TO BEAT THE ISLAMISTS...
just let Iraq's people vote
by Amir Taheri
New York Post
February 25, 2004

AS the June deadline for the transfer of power to an Iraqi transition government approaches, expect a rising tempo of political posturing on all sides.

Those who have failed to find a popular constituency are likely to paint a grim picture, with emphasis on lack of security, to seek a prolongation of direct rule by the U.S.-led Coalition.

Others, however, want the Americans and their allies to leave as fast as they can. These are individuals and parties that have been able to fill part of the gap left by the collapse of the Ba'athist regime. They worry that a longer American presence may spread ideas and establish rules that would prevent them from imposing their brands of politics on the newly-liberated nation.

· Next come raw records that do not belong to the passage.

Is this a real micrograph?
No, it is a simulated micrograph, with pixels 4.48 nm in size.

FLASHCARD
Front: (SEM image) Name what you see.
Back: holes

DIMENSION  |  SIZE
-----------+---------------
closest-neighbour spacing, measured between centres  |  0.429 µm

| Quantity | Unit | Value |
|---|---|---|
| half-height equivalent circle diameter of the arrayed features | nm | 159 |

The noisiest of these are the so-called Islamists, some of whom have just had a verbal spat with L. Paul Bremer, the Coalition's "Pasha" in Baghdad. It all started with a couple of obscure mullahs demanding that Islam be declared the "foundation" of the future constitution. The demand was echoed by one or two members of the Governing Council, presumably for want of better things to do.

Bremer, who normally thinks twice before he makes a move, was provoked into a hasty reaction, asserting that he would not sign such a constitution.

The spat looks like a scene from the theater of the absurd: The mullahs who made the initial noises represent no one except their own images in a mirror. Bremer, for his part, was unwise to brandish a veto that belongs to the people of Iraq.

Do the Iraqis want an Islamist regime?

At least five major public opinion polls conducted since the liberation show that support for such a regime hovers around 3 to 4 percent. In one poll, the question whether an Iranian-style Islamic Republic would be suitable for Iraq drew a positive response from only 1 percent of the respondents.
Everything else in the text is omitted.